Title: Stupid Flowers
Author: Brice Maiurro
Genre: Prose poetry
Where I got the book: I received a free e-copy from the author in exchange for an honest review.
My rating: ★★★★☆
Summary: A collection of personal but highly relatable poems dealing with the various anxieties, questions, and reflections concerning love, life, and death.
“life is so big
and i’m flying desperately
in chaotic patterns
landing in the same spot
over and again”
– “Several Thoughts on a Fly in my Bedroom Tonight” in Stupid Flowers, Brice Maiurro
This is a great collection of poetry from an interesting poet, written in a style that I actually like a lot more when it’s about topics like the ones dealt with here. I guess I’ll always be somewhat on the fence when it comes to prose poetry (which is, ironically, the kind of poetry I’ve read the most ever since I decided to pick up more poetry books). I’ve mentioned it before: I don’t need everything to rhyme perfectly but I do like a certain flow and rhythm to the poetry I read. Seemingly erratically written pieces with lots of line breaks just tend to lose me, which was one of the reasons I was a bit disappointed in Rupi Kaur’s “Milk and Honey“. It’s just personal taste. In this case however, I feel like the style nicely compliments the poems and what the majority of them are about.

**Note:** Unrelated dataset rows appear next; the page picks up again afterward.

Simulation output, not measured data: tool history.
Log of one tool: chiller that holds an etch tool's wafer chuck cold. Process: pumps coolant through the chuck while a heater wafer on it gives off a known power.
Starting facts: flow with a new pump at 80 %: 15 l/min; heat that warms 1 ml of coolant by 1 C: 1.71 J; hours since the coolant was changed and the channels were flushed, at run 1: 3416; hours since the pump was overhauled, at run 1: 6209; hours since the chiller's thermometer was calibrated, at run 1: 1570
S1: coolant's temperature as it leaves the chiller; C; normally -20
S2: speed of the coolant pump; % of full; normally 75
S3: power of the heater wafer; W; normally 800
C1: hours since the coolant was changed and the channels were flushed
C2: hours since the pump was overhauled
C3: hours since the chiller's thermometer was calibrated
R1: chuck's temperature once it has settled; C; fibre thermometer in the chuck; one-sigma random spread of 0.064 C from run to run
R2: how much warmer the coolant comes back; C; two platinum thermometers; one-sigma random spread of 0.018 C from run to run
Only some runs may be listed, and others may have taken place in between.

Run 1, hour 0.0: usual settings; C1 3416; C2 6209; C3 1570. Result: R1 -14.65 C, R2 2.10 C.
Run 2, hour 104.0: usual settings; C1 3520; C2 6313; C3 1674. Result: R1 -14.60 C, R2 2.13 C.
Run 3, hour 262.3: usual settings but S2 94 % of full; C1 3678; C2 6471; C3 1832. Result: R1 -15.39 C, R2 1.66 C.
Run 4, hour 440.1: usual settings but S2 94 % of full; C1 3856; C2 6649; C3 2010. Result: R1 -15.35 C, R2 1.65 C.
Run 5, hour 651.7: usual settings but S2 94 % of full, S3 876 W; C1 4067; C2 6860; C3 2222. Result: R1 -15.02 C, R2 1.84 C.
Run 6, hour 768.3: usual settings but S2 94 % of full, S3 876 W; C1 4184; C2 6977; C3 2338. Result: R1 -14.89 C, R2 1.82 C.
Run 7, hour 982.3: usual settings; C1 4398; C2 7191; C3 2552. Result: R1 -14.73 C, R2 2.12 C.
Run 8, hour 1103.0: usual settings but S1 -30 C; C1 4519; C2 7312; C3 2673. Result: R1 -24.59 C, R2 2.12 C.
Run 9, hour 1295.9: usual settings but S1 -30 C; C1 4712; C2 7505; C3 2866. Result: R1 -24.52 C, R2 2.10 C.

“Stupid Flowers” is a collection that so many people can relate to on a deeper level, depending on where they are in life and what the outlook on their current personal situation is. Some of the recurring themes in this collection deals with the complexities of life and how to navigate through it, and the anxieties and confusion surrounding our mere existence. There are a lot of intense, direct, and no nonsense poems in here, but I feel like most of them, if not all, have this loosely philosophical and quirky angle to them. In a playful, often humorous way, Maiurro effortlessly draws on the strange, the surreal, and sometimes the intangible to create the most beautiful and magical imagery. At times you don’t even understand it right away but somehow it just grabs your attention and speaks to you nonetheless. I really enjoyed how many of the poems contain a kind of juxtaposition of the funny and the serious, as for example demonstrated in the poems “Mouseketeer” and “Talking to God Over Shitty Coffee at Denny’s”. Both of these poems point at something darker and more serious beneath the funny, borderline sarcastic surface, and this is an effect that is repeated throughout the collection. This was definitely my favorite thing about the book as a whole.
As mentioned, the style and structure compliments the poetry in this case. Some of the topics beg for a more erratic and irregular rhythm. The poems vary greatly in length, from only half a page long to covering several pages, and most of them follow the same style, although I do recall a couple of them being in the shape of a classic/traditional rhyming verse-form. While I was reading I also couldn’t help but think these poems would be amazing to perform. The line breaks, lack of capitalization and regular punctuation, and just the general flow made me associate this with spoken word poetry.
This is a small book consisting of 60-something poems, and like with most collections you tend to like certain pieces a little more or a little less than others. There were admittedly some poems that I couldn’t really get all that much out of, and others did tend to be on the lengthy and repetitive side and lost me a bit at the halfway mark. I would maybe also have liked to see the poems divided by topic to make a more cohesive impression, although I guess the existing order makes sense to a certain extent, at least towards the end.
Overall a beautiful, creative, and at times brilliantly written collection dealing with relatable topics that concern and interest most people. This is definitely worth checking out, both for poetry lovers and for those who are new to the genre.